SECURITIES AND EXCHANGE COMMISSION
WASHINGTON, DC 20549
FORM 12b-25
Commission File Number 0-25660
NOTIFICATION OF LATE FILING
(Check One):[X]Form 10-K [ ]Form 11-K [ ]Form 20-F [ ]Form 10-QSB [ ]Form N-SAR
For Period Ended: August 31, 1997
[ ]Transition Report on Form 10-K [ ]Transition Report on Form 10-Q
[ ]Transition Report on Form 20-F [ ]Transition Report on Form N-SAR
[ ]Transition Report on Form 11-K
For the Transition Period Ended:
Read attached instruction sheet before preparing form. Please print or type.
Nothing in this form shall be construed to imply that the Commission
has verified any information contained herein.
If the notification relates to a portion of the filing checked above,
identify the Item(s) to which the notification relates:
Part I. Registrant Information
Full name of registrant: Halstead Energy Corp.

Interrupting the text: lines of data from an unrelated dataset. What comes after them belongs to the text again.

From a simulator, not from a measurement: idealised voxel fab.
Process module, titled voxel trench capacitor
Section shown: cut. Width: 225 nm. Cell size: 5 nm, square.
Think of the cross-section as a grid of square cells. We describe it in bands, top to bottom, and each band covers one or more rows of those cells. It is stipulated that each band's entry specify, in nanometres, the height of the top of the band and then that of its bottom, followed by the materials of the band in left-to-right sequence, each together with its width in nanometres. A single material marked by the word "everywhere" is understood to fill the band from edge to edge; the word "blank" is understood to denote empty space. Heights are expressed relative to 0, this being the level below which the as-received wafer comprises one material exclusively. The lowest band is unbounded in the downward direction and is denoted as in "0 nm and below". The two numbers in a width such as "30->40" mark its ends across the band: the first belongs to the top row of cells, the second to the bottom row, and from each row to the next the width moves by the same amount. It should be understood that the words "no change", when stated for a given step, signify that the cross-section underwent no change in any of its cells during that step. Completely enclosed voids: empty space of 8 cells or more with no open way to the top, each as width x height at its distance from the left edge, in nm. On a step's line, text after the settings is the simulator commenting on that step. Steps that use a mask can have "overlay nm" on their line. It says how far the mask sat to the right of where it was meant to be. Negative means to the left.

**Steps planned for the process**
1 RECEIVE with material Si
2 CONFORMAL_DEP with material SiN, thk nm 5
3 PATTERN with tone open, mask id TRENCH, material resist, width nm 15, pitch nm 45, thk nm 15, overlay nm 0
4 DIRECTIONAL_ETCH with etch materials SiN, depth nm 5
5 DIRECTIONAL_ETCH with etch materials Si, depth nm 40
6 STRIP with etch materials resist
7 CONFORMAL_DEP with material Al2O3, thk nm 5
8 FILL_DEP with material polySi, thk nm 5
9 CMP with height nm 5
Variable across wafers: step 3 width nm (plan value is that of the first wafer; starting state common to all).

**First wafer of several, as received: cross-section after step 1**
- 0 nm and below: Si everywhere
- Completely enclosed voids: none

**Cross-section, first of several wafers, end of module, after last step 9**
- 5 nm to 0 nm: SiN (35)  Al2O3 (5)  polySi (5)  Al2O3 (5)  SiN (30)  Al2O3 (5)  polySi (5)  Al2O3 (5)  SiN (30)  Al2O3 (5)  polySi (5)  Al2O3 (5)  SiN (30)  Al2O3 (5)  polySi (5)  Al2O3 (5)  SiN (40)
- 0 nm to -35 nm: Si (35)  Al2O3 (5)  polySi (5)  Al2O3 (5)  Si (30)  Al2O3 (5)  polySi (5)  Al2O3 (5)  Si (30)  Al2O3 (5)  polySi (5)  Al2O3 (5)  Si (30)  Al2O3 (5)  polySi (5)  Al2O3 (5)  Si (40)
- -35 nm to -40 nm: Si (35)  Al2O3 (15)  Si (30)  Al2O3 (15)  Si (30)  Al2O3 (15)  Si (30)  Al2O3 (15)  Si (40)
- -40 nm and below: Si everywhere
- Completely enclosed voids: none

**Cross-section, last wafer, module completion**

Former name if applicable:
Address of principal executive office (Street and number): 33 Hubbells Drive
City, State and Zip Code: Mt. Kisco, New York 10549
Part II. Rule 12b-25 (b) and (c)
If the subject report could not be filed without reasonable effort or
expense and the registrant seeks relief pursuant to Rule 12b-25(b), the
following should be completed. (Check appropriate box.)
[X] (a) The reasons described in reasonable detail in Part III of this form
could not be eliminated without unreasonable effort or expense;
[X] (b) The subject annual report, semi-annual report, transition report on
Form 10-K, 20-F, 11-K or Form N-SAR, or portion thereof will be filed
on or before the 15th calendar day following the prescribed due date;
or the subject quarterly report or transition report on Form 10-QSB,
or portion thereof will be filed on or before the fifth calendar day
following the prescribed due date; and
[X] (c) The accountant's statement or other exhibit required by Rule
12b-25(c) has been attached if applicable.
Part III. Narrative
State below in reasonable detail the reasons why Form 10-K, 11-K, 20-F,
10-QSB, N-SAR or the transition report portion thereof could not be filed
within the prescribed time period. (Attach extra sheets if needed.)
Registrant represents that Form 10-KSB for the fiscal year
ended August 31, 1997 could not be filed on a timely basis
because of the resignation of its certifying public accountants
which became effective on December 1, 1997. Accordingly, the
financial statements of the Company for the year ended August 31,
1997 have not been audited and such report could not have been
issued sooner without unreasonable effect or expense.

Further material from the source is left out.